From the accepted StackOverflow answer:

/[-\/\\^$*+?.()|[\]{}]/g
benjamingr commented 3 years ago

I can probably just try and PR this into Node as a static utility since TC39 rejected it - would that help you two at all or are you browser focused?

oliverfoster commented 3 years ago

Having a version in node might help the living ecosystem develop a standardised solution. It's a good punt.

benjamingr commented 3 years ago

@domenic do you think having a utility for this in Node.js is fine or would that be seen as bad faith / detrimental to standardisation efforts?

(Just asking for your opinion/advice)

@oliverfoster

Bikeshedding, something like util.escapeRegExp?

oliverfoster commented 3 years ago

Util seems about the only place sensible to my tiny brain. util.escapeRegExp or util.escapeStringRegexp as it is in the immensely well-used library escape-string-regexp? I'm sure you'll get feedback in any pr you make. Don't worry too much about the name.

benjamingr commented 3 years ago

OK, I want to do this with Domenic's blessing though - so let's give him a week to respond :]

jonathantneal commented 3 years ago

I can probably just try and PR this into Node as a static utility since TC39 rejected it - would that help you two at all or are you browser focused?

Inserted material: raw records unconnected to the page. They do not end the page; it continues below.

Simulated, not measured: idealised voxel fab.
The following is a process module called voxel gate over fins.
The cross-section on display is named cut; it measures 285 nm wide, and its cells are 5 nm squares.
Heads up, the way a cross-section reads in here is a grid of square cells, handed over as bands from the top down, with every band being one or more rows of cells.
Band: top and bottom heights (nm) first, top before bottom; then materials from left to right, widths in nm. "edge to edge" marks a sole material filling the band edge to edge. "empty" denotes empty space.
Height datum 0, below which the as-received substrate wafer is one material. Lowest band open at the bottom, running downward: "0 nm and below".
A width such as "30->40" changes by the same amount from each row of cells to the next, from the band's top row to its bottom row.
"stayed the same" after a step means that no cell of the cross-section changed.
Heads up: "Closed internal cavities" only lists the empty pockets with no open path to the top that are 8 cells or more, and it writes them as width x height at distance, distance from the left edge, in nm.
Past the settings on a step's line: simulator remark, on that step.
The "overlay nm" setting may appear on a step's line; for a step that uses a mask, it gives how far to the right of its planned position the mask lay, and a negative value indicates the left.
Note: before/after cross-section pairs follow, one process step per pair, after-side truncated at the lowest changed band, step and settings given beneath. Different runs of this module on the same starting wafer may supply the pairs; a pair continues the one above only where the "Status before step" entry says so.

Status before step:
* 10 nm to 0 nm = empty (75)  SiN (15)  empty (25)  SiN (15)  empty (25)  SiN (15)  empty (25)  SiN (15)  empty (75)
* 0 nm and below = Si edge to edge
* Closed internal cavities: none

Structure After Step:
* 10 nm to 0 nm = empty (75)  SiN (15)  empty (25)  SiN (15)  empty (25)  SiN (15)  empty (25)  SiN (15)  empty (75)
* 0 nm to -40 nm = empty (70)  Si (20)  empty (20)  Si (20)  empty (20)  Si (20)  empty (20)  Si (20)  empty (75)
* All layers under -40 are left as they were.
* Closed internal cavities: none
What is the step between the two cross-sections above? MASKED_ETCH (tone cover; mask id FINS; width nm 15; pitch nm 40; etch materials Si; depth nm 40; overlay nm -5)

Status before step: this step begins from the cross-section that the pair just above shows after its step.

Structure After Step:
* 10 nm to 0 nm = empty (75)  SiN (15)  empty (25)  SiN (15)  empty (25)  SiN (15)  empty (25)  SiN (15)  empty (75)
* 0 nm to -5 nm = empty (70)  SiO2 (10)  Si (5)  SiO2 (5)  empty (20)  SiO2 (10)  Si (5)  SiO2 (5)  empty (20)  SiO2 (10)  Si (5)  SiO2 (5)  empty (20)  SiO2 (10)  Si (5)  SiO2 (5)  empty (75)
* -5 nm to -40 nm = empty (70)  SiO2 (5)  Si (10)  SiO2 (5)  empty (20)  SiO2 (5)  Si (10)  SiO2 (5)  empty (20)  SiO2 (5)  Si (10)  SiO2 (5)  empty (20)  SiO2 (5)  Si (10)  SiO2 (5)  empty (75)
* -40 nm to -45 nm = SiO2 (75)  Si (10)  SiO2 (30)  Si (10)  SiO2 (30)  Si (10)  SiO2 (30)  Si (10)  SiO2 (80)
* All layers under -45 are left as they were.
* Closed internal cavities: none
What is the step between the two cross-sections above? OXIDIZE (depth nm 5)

I’m unfamiliar of the relationship between Node and TC39, so my opinion will be based on whether TC39 can revisit rejected proposals. My uninformed opinion is that this must go through TC39.

If TC39 does not revisit rejected proposals, then I like your idea to PR this to Node, for the ecosystem rationale shared by @oliverfoster. I am also browser focused. I don’t like it, tho. (Yes, I have contradicting feelings. I’ll explain...)

If TC39 can revisit rejected proposals, then I strongly oppose this idea. Specifically, I wholly reject the idea of twisting the arm of our own browser and develop allies by knowingly forcing a compatibility issue upon them.

I hope my answer is sufficiently long and ~nuanced~ confusing. 😅


EDIT: I misunderstood the proposal when I wrote this. I’ve shared a correction, but want to leave my flawed response for honest accuracy.

ljharb commented 3 years ago

@benjamingr i think putting anything in an engine that belongs in the language is detrimental, even if it means it takes longer to get the proper solution.

@jonathantneal anything can be revisited at any time.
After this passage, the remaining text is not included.